Pakistan’s “all-weather friendship” with China is relatively recent but its deep-going relationship with America goes back six decades.
In his policy announcement on Afghanistan on August 21, US President Donald Trump had roasted Pakistan for aiding and “housing” terrorists who fought the US forces in Afghanistan, as he urged India to do more by way of development activity in Afghanistan. He gave the impression of publicly undercutting Islamabad in the Afghan theatre, in particular, and boosting India’s locus standi. But now the American leader has done an about turn.
Last week, a day after Pakistani forces rescued an American-Canadian couple from the clutches of the Haqqani group after they spent a harrowing five years in captivity, Mr Trump tweeted to say that the US had now started to “develop a much better relationship with Pakistan and its leaders”. He also noted that he wanted to thank Pakistan’s leadership “for their cooperation on many fronts”.
Some commentators have quibbled over whether this amounted to a policy statement, or whether it was an ejaculation of a temperamental leader after a specific event — the help in rescue of an American family. This supposed nuancing overlooks the fact that recently US secretary of state Rex Tillerson, who is expected in New Delhi later this month, observed after meeting Pakistan foreign minister Khawaja Asif recently that Pakistan was crucial to stability in the region.

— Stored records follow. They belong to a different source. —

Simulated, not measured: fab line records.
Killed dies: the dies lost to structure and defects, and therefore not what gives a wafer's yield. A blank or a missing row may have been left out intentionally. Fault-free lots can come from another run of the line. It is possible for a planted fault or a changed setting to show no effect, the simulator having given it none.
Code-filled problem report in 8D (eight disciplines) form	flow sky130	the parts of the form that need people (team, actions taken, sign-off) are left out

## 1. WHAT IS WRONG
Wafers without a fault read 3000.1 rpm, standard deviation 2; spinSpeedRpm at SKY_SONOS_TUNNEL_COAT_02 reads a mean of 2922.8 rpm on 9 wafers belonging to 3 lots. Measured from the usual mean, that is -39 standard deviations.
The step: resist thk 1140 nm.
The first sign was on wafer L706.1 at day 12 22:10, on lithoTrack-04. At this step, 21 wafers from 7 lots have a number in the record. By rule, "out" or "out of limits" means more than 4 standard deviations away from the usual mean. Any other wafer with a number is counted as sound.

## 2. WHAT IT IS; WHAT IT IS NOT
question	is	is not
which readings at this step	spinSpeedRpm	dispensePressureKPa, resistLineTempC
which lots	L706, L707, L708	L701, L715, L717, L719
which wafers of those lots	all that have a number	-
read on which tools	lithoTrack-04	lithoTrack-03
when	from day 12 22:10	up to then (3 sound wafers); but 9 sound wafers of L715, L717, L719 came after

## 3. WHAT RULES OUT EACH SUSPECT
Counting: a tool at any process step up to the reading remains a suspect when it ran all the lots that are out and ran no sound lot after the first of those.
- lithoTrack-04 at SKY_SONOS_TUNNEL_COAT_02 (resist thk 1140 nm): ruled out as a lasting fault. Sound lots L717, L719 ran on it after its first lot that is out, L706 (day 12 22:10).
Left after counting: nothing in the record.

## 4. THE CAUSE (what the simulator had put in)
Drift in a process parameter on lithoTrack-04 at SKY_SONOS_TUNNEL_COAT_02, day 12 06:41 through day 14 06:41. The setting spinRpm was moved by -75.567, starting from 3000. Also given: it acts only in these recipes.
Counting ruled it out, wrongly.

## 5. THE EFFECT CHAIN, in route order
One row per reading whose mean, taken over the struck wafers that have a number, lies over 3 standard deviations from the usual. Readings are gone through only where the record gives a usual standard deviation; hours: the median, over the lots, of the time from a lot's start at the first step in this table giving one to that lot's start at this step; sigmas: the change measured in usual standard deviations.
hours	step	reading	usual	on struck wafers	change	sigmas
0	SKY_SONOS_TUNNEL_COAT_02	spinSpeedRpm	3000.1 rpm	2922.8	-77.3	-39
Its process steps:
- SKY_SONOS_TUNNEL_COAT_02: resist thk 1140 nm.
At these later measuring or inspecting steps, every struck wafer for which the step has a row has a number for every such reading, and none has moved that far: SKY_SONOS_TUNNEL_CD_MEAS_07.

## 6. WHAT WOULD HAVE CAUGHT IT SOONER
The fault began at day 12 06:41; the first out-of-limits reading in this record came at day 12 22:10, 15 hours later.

Pakistan’s “all-weather friendship” with China is relatively recent but its deep-going relationship with America goes back six decades. When this very structural relationship comes under strain, the Pakistanis hand the US the equivalent of a lollipop, which in this case was the rescuing of an American man and his family.
This pattern has repeated itself and there is no surprise here. The surprise is that the Indians should begin to look upon America as a friend. This appears to have been the case with the present government, and the sense was strengthened with Prime Minister Narendra Modi’s visit to the US in June this year where he attempted to give Mr Trump as tight an embrace he could.
But a bear hug does not necessarily denote warmth in diplomacy, in the practice of which interests of nations alone matter. For a country like America, with vital interests strewn around the world, it is unlikely that in any region it will choose one country over another specially if these are in conflict, as in the case of India and Pakistan.
There are two lessons straightaway. To combat terrorism, India must not count on any other nation. And in its dealings with Afghanistan, New Delhi must stand on its own feet and look out for itself.